Marketing questions are often outside the interests of
technical people. That's unfortunate, since all sorts of technical
side trips to nowhere might be avoided by interviewing even a few
potential end users.
═══════════════════════════════════════════
4.4 Access to samples and hard copy
═══════════════════════════════════════════
After acquiring technical background re the data and
marketing information on potential users, the key issues are:
» access to the data on media that can be handled by your
computer. Non-standard media still exist. ("I just
received the diskettes from the first volume on 8 inch
disks"... letter in February 1992). And there are
standard media that may not be useful to you... nine
track 6250 BPI tape doesn't feed the average personal
computer; 1.2 megabyte floppies aren't worth much on
a 360K floppy drive.
» ability to extract samples that are representative.

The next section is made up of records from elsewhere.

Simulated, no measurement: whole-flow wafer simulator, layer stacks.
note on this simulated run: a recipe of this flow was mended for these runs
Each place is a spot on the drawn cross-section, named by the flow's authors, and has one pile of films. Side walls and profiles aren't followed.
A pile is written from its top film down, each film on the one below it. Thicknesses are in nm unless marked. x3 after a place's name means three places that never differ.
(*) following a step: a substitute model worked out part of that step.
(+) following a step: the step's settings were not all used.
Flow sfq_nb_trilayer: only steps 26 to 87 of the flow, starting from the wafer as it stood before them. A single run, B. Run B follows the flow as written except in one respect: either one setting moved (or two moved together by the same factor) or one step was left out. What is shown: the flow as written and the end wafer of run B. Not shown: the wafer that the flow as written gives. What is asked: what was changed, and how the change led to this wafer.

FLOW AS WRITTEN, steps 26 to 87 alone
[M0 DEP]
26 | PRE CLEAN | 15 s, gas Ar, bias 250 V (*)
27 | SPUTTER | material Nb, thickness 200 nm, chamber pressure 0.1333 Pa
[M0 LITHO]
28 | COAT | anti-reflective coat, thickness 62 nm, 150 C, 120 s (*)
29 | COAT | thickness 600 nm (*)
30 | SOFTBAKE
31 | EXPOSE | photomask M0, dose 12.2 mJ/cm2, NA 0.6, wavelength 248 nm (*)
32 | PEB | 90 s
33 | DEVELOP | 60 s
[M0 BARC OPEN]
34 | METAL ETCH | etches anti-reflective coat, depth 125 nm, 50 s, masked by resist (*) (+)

This depends in part on the degree of consistency of
the data. Pay particular attention to the first
several thousand bytes, and the very last several
thousand bytes. If the data set is large, extract
randomly selected portions in between. If there are
known changes in how the data was accumulated, put
together samples from each variation.
» access to hard copy. If at all possible, get paper
printouts that match the samples. The paper version is
helpful for identifying format and typesetting codes.
The way the hard copy is laid out also tells volumes
about the search philosophy used to date. Ask users
how well the printed layout served their needs.
════════════════════════════════════
4.5 Access to software tools
════════════════════════════════════
A variety of programs (software tools) are supplied
with each tutorial, in source code and in executable form. Source
code has the extension ".C" and the DOS executable normally has the
extension ".EXE". There is also the occasional batch file, a
series of commands in a simple text file that can be interpreted by
DOS. If you have not already done so, include the directory that
has the executable version in the series of PATH names in the
AUTOEXEC.BAT file on your computer. Each program has a
description, or help screen, which is displayed when you input the
command (the program name without the extension) followed by /U
(for Usage) or ? (for help). Normally we will include the help
screen in the tutorial the first time a program is mentioned.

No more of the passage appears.